If you ignore the FPU (I think it can be power gated off) the two cores should be roughly the same size and power consumption.
Dual issue sounds like it would add a bunch of complexity, but ARM describe it as "limited" (and that's about all I can say, I couldn't find any documentation). The impression I get is that it's really simple.
Something along the line of "if two 16 bit instructions are 32bit aligned, and they go down different pipelines, and they aren't dependant on each other" then execute both. It might be limitations that the second instruction can't access registers at all (for example, a branch instruction) or that it must only access registers from seperate register file bank, meaning you don't even have to add extra read/write ports to the register file.
If the feature is limited enough, you could get it down to just a few hundred gates in the instruction decode stage, taking advantage of resources in later stages that would have otherwise been idle.
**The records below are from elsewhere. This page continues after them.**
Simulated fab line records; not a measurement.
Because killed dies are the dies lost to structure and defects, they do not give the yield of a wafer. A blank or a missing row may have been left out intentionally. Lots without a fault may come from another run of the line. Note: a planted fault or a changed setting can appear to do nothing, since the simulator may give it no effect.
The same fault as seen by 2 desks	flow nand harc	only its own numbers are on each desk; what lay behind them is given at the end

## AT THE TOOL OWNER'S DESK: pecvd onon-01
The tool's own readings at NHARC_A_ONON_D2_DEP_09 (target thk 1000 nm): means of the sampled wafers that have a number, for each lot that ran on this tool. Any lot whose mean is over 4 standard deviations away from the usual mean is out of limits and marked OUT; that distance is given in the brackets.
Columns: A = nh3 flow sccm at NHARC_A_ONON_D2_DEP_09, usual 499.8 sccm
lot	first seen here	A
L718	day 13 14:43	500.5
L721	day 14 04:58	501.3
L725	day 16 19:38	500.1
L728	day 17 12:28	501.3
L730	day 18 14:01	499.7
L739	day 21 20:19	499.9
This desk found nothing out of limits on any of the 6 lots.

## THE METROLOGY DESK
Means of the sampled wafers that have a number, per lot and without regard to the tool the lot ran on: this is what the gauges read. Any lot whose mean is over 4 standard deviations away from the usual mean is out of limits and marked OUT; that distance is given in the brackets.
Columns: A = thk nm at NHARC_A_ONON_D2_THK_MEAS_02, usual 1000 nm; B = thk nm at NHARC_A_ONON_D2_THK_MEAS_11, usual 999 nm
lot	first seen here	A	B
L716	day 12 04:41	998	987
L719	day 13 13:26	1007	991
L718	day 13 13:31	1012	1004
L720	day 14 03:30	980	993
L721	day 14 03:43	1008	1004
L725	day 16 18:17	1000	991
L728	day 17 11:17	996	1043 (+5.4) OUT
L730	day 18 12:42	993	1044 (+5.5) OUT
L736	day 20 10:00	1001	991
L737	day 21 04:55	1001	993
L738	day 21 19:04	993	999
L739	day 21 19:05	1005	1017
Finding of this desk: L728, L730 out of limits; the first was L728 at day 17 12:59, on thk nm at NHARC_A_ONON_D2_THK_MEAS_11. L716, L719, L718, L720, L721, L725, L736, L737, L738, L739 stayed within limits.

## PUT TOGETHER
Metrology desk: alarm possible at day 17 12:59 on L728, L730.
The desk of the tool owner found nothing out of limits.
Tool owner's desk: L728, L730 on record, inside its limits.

According to ARM's specs, the Cortex-M33 takes the exact same area as the Cortex-M4 (the rough older equivalent without dual-issue, and arguably equal to the Hazard3), uses 2.5% less power and gets 17% more performance in the CoreMark benchmark.
That is exactly what the "limited dual issue" is - two non-conflicting pre-decoded instructions (either 16b+16b or if a stall has occurred) can be sent down the execution pipe at the same time. I believe that must be a memory op and an ALU op.
I would expect the ARM cores to be much larger, as well as use much more power.